From: NeilBrown <neilb@suse.de>
To: linux-kernel@vger.kernel.org
Subject: [PATCH 028 of 35] Split arbitrarily large requests to md/raid0 and md/linear
Date: Tue, 31 Jul 2007 12:18:15 +1000 [thread overview]
Message-ID: <1070731021815.25529@suse.de> (raw)
In-Reply-To: 20070731112539.22428.patches@notabene
As bi_io_vec is now never modified, bio_clone does not need to
copy it any more.
Make a new bio_multi_split function which can be used to split a single
bio into mutliple other bios dependant on the one parent.

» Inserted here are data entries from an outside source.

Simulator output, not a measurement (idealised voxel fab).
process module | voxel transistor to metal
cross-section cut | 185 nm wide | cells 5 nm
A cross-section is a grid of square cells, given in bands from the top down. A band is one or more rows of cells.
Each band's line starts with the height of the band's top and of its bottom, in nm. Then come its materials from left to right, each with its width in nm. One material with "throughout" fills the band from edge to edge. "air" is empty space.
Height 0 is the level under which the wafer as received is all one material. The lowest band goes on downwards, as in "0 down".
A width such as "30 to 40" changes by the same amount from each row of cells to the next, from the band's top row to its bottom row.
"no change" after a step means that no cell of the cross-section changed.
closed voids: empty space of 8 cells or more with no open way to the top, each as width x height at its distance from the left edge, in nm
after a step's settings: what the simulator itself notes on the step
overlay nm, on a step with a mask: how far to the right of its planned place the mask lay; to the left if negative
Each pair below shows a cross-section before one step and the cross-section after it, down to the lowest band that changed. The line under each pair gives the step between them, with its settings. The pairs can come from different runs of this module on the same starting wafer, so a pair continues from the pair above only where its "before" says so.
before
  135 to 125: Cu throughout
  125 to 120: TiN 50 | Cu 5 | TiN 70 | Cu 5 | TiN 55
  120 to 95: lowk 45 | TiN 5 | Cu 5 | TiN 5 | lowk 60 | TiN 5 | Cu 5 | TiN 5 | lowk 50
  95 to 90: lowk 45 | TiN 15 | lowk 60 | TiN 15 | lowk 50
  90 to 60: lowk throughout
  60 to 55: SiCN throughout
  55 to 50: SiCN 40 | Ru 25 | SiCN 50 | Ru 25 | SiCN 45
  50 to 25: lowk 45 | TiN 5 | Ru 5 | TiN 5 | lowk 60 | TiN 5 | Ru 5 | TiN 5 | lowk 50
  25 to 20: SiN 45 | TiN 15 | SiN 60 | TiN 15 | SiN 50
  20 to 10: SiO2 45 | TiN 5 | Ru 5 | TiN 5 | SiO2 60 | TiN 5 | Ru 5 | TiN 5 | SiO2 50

Use that in raid0 and linear to handle any arbitrary bios,
and remove mergeable_bvec functions.
Signed-off-by: Neil Brown <neilb@suse.de>
### Diffstat output
./drivers/md/linear.c | 63 +++++++++----------------------------
./drivers/md/raid0.c | 73 +++++++++---------------------------------
./drivers/md/raid1.c | 5 ++
./fs/bio.c | 85 ++++++++++++++++++++++++++++++++++++++++++++++----
./include/linux/bio.h | 2 +
5 files changed, 117 insertions(+), 111 deletions(-)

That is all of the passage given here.